Sunday, September 1, 2013

A Sense of History

Barry Goldwater statue at his memorial in Paradise Valley

"Our responsibility in this hostile world is to defend successfully the concept of human freedom from every assault, ideological, economic, or military." Part of the quote carved in stone around the base of the statue.

I've decided to seek out more destinations of historical significance, to go and see on my bicycle. I've shown a few here previously, like the anchor from the USS Arizona, but it hasn't been a focus for me. I've touched on some of the local architecture and art history, but in this case, I'm looking for more national historical significance. While pondering this, or possibly the other way around, I thought of the Barry Goldwater memorial park in Paradise Valley, which I must have passed a thousand times, because this somewhat controversial Senator from Arizona qualifies.

Statue by Joe Beeler. Landscape architect Michael Dollin. Camelback Mountain in the background.

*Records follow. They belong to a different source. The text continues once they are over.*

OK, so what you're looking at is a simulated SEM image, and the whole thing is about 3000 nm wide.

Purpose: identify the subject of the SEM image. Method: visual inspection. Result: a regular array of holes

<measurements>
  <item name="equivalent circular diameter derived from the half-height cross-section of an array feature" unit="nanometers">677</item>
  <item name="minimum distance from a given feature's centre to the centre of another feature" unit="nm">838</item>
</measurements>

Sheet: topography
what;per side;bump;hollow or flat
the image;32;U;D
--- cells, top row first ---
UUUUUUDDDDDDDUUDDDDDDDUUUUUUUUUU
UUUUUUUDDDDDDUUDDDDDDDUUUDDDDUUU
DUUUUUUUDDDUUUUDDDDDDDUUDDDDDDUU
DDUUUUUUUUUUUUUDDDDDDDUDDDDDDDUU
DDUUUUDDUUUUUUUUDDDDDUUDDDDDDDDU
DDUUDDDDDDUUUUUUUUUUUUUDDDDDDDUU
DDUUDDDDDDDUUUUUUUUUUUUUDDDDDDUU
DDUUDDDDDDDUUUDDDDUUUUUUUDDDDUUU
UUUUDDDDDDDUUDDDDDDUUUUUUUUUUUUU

Libertarian chairman of the intelligence committee overlooking surveillance and red light cameras

In his long stint in American politics he tended to make a lot of people mad because he stuck by his own beliefs so strongly, even as they evolved over time to become somewhat more moderate in his later days, and I admire him for that, even if I disagree with some of his positions at some points in his career. The strength of his own convictions led to some rather surprising disagreements with both those who considered themselves his allies and his opponents. He ended up losing the 1964 Presidential election in epic fashion, in part because of his staunch opposition of the Civil Rights Act. He put out traditional anti-big government ads like this one, which featured a boy on a bicycle, while Lyndon Johnson hit him with the famous "Daisy" attack ad:

Medallion marking Goldwater's amateur radio hobby, call sign K7UGA

Bike rack and signage

The audio of a debate in Tuscon in 1961 between Norman Thomas and Barry Goldwater on Socialism vs. Capitalism served as an opportunity for Goldwater to express his views eloquently and clearly. Although I doubt I would have voted for him in the 1964 presidential election, or for Norman Thomas either, I appreciate the clarity and forthrightness of his views. In addition, I very much admire the gentlemanly and respectful manner in which he approaches a discussion with an opponent with whom he has very many disagreements of opinion.

Visiting Senator Goldwater's memorial made me curious to learn more about his thought. I'm keeping my eyes open for a biography. This quiet little park has some nice shady spots to sit and rest a bit, and a drinking fountain, too. It's a modest, respectful place, suitable for thinking about history. 


  1. The light there is so pretty no matter what time of day. I guess his former house looks down on that park and I only see one house up there that seems like it could be the one.

    1. I looked around for that house for so long that I finally just looked online and got this: The home which Goldwater built in 1952 sits atop Scorpion Hill on Keim Street, just east of 40th Street (below Lincoln Drive). Constructed with sandstone from the Navajo Reservation, Goldwater named it "Be-nun-i-kin," Navajo for "house on top of a hill." It was purchased in 2000 for $4.1 million by Bob and Karen Hobbs who went door-to-door for Goldwater in his 1964 presidential campaign when they were newlyweds

    2. Hmmm, well, I guess I would have to go up there to see if it's Keim but the scorpion part of it is kinda repulsive (to me).